May 24
0

Fixed Deposit Receipt (FDR)

Applicants can procure Fixed Deposit receipt by visiting their bank or even on their bank’s website as many banks have enabled the facility of providing fixed deposits online. Once applicants apply for their FD scheme and all formalities are complete, they will receive a fixed deposit receipt as an acknowledgment. This is an important document and should be kept safely.

What is a Fixed Deposit Receipt?

A Fixed Deposit Receipt (FDR) is nothing but a document provided by the bank after the applicant procures a FD scheme from their bank. This document contains details such as the individual’s name, age, address, details of the scheme chosen by them such as deposit amount, tenure and interest rate applicable on the deposit and so on.

What are the Components and Importance of a Fixed Deposit Receipt?

A Fixed Deposit Receipt contains all the details related to the deposit option procured by the individual. These details include:

  • Name of the applicant
  • Age of the applicant
  • Account Number of the applicant
  • Amount of principal that has been placed
  • Rate of Interest that is applicable
  • Date of Maturity
  • Amount of interest that the individual will receive on maturity
  • Instructions regarding maturity date such as account transfer or rollover amount

The Fixed deposit receipt acts as an acknowledgment and proof of the ownership of the FD account by a particular individual.. Apart from this, this receipt contains every single detail pertaining to the fixed deposit such as interest applicable, term and so on. Hence this receipt is a very important document and must be in the possession of the applicant.

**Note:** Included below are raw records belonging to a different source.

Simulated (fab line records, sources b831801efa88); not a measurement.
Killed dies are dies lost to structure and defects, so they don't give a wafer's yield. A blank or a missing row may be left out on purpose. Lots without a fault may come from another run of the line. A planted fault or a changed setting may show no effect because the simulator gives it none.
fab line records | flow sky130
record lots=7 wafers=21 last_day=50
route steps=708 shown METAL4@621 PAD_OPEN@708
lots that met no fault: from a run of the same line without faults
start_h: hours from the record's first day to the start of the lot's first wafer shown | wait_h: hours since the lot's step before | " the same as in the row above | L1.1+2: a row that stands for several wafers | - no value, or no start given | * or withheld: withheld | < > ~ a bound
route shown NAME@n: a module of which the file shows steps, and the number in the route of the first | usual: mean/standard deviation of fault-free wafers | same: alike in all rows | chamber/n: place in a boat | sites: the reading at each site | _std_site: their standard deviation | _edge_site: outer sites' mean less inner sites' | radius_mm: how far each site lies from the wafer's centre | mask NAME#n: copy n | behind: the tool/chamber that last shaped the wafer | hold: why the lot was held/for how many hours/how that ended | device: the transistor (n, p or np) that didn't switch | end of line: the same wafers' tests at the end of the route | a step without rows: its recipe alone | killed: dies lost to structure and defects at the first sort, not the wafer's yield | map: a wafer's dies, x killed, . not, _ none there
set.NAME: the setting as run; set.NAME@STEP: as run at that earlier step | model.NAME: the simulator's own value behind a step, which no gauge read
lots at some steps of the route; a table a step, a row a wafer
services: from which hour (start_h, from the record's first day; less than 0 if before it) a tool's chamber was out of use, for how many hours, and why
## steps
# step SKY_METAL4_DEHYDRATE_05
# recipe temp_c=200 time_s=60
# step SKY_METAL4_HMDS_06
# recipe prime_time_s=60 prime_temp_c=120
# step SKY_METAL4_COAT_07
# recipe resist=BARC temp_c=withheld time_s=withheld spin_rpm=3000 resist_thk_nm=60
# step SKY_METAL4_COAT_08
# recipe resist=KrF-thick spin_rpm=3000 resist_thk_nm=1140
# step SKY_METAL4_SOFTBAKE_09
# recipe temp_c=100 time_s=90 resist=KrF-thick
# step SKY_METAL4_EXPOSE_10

Things to Check in a Fixed Deposit Receipt

When individuals receive their Fixed Deposit Receipt, the following are the things that they need to check for:

  • Term and interest rate offered – Although this is a basic component of the receipt and may already be known to the customer, it is important to check these details again. This has to be given priority especially when individuals are renewing their FD scheme as certain rates may be discontinued by the bank.
  • Auto renewal and date of maturity – It is convenient for individuals to opt for auto renewal if they have a guaranteed salary every month as it saves on hassle and time during the next renewal. Also, date of maturity is another detail that should not be missed by individuals as this will help them plan out their financials better and also with regard to the day they can withdraw their fixed deposit investment.
  • Penalty for Prepayment – Banks sometimes charge a penalty on their fixed deposit if prepayment has been done. For example, if a bank charges 1% as the penalty for prepayment and individuals withdraw their fixed deposit (valued at 9%) after a period of 6 months, then they will receive an interest rate of only 6%, assuming the bank provides 7% as the interest for a 6 month FD.
  • Nomination – The receipt must provide details of the nomination in case the individual has made one. In the event of the unfortunate death of the individual, his/her nominee will receive the proceeds of the fixed deposit.
  • Declaration to save TDS – Tax at source is deducted by the bank in case the income from interest is over Rs.10,000. In case an individual’s income falls into the bracket of ‘no income tax’ then declaration through Form 15G or Form 15H can be submitted and this must be mentioned in the receipt.